The first method, with the design left in white, was produced in handsome and highly artistic styles, and there is a pattern known as the “Resist” pattern which is much sought after.

From Mr. W. G. Honey’s collection we have selected a very good example of this silver lustre with design in white. This is of the “Resist” pattern, its artistic excellence speaks for itself.

GOLD LUSTRE JUG

(Raised coloured flowers.)

From the Collection of Mr. W. G. Honey.

With regard to gold or purple lustre, the middle dish in the group in our illustration is gold lustre ware, and is probably of Swansea manufacture. Wedgwood produced a gold lustre of remarkable brilliancy. The dish above alluded to is decorated with stags and staghounds, but in some of the gold undecorated examples, such as Wedgwood’s, covered with a mottled ruby-gold lustre, the effect was due entirely to the shape and to the lustre.

The reason that this variety is called gold or purple lustre is that in the lights it shines like gold, and the rest of the pattern in those pieces decorated with flowers and floral pattern, glows with a rich purple.

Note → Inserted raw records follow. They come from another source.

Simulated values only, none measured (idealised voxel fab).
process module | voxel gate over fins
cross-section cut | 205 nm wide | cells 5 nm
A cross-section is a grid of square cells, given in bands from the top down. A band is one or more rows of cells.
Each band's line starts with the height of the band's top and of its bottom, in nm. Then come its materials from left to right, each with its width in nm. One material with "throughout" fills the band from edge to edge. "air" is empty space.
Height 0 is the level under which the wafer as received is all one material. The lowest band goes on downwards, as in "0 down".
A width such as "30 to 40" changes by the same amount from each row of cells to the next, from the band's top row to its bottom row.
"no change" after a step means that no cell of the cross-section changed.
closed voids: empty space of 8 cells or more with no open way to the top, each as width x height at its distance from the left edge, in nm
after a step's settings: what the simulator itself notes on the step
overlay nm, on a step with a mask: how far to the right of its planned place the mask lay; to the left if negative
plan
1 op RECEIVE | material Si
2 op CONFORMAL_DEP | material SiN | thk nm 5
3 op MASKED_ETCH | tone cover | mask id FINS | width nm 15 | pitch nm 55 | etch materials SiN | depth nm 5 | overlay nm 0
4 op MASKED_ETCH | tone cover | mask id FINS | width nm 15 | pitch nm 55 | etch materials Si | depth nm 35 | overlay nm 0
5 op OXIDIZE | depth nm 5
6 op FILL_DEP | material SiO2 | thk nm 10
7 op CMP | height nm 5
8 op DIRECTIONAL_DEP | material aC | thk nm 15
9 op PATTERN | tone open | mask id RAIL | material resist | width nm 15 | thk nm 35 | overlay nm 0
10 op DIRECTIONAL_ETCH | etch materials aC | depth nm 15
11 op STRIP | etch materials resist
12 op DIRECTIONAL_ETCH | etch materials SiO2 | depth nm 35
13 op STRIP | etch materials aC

This purple lustre shows more signs of the hand of time than any of the other lustres, and it is nearly always found to be partially worn off. We give an interesting example of a jug with gold lustre ground and raised coloured flowers from Mr. W. G. Honey’s collection.

Note.—Lustre ware is more fully treated in a chapter in the companion volume, “Chats on English Earthenware.”